Freedom of association – the Phil Robertson and Jack Phillips cases

Published 23 December 2013  |  
(A&E)

As much as we might not like it, A&E are perfectly entitled to dismiss Phil Robertson from the Duck Dynasty show because of an important right they possess - the right to freedom of association. That is, the ability to choose who you do and do not associate with, which is protected by Article 20 of the UN Declaration of Human Rights.

The problem is, like all rights, freedom of association has to be applied universally. You cannot offer it to one group and not others. If A&E have the right to disassociate themselves from someone they don't agree with the views of, then so should everyone else. That same right should apply to Jack Phillips.

As a professional baker in Colorado, you wouldn't have thought that Mr Philips would be in a position to face a debate over his freedom to associate or lack thereof. But he has recently lost a court case and has been forced to associate with a wedding ceremony he disagrees with.

He disagrees with gay marriage, but the state of Colorado doesn't. In itself, that shouldn't be a problem. For the longest time, the gay lobby's argument has been "If you don't like gay marriage, it won't affect you, so it doesn't matter". But now it seems that some activist gay couples are attempting to force people to associate with their ceremonies and their ideas about what is and is not right.

If there is to be freedom of any kind, it needs to be universal. Some people cannot have a right that others are denied. In this case, either both A&E and Jack Phillips should have the right to disassociate themselves from that which they don't agree with, or neither of them should.

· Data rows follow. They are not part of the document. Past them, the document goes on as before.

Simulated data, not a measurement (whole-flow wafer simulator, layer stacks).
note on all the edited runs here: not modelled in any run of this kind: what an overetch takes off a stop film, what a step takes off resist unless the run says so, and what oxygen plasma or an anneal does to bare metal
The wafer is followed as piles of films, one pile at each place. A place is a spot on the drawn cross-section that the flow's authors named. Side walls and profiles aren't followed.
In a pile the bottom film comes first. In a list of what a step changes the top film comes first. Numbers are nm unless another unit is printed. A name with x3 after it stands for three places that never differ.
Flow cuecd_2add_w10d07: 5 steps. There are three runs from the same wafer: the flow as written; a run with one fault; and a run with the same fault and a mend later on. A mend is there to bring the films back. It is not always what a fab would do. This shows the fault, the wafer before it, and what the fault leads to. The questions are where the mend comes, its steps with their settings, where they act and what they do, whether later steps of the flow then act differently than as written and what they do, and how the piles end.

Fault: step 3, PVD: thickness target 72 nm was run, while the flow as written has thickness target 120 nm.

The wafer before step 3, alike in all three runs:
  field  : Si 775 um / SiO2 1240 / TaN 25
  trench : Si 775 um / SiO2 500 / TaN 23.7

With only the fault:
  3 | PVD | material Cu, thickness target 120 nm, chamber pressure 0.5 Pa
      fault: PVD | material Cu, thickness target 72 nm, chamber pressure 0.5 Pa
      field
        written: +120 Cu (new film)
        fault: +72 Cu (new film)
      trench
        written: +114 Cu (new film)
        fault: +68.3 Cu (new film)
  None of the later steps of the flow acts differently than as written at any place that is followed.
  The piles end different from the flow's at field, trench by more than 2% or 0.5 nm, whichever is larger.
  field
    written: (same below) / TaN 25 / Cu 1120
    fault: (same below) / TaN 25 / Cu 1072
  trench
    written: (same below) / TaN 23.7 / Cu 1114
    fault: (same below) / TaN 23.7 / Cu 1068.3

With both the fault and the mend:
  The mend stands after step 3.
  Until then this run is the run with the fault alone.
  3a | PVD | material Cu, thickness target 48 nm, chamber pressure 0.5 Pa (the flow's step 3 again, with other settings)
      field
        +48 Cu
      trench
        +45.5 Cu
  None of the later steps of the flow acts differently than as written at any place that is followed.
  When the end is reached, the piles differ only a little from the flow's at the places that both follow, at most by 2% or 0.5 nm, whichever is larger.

There are distinctions between the two cases, to deny that would be wrong. In the case of A&E, they are an employer dismissing an employee. In the case of Jack Phillips he is a service refusing the patronage of a customer. However, the right still applies. Just as a Muslim radio station should not be legally expected to give voice to someone who disagrees with Muhammad's prophet status, or a charity may not accept a donation from sources they deem to have acquired the money dishonestly, so all those involved in this instance have the right to deny themselves association if they so wish.

Presently, a double standard is being applied. Until it is fixed, the legal system cannot be considered consistent.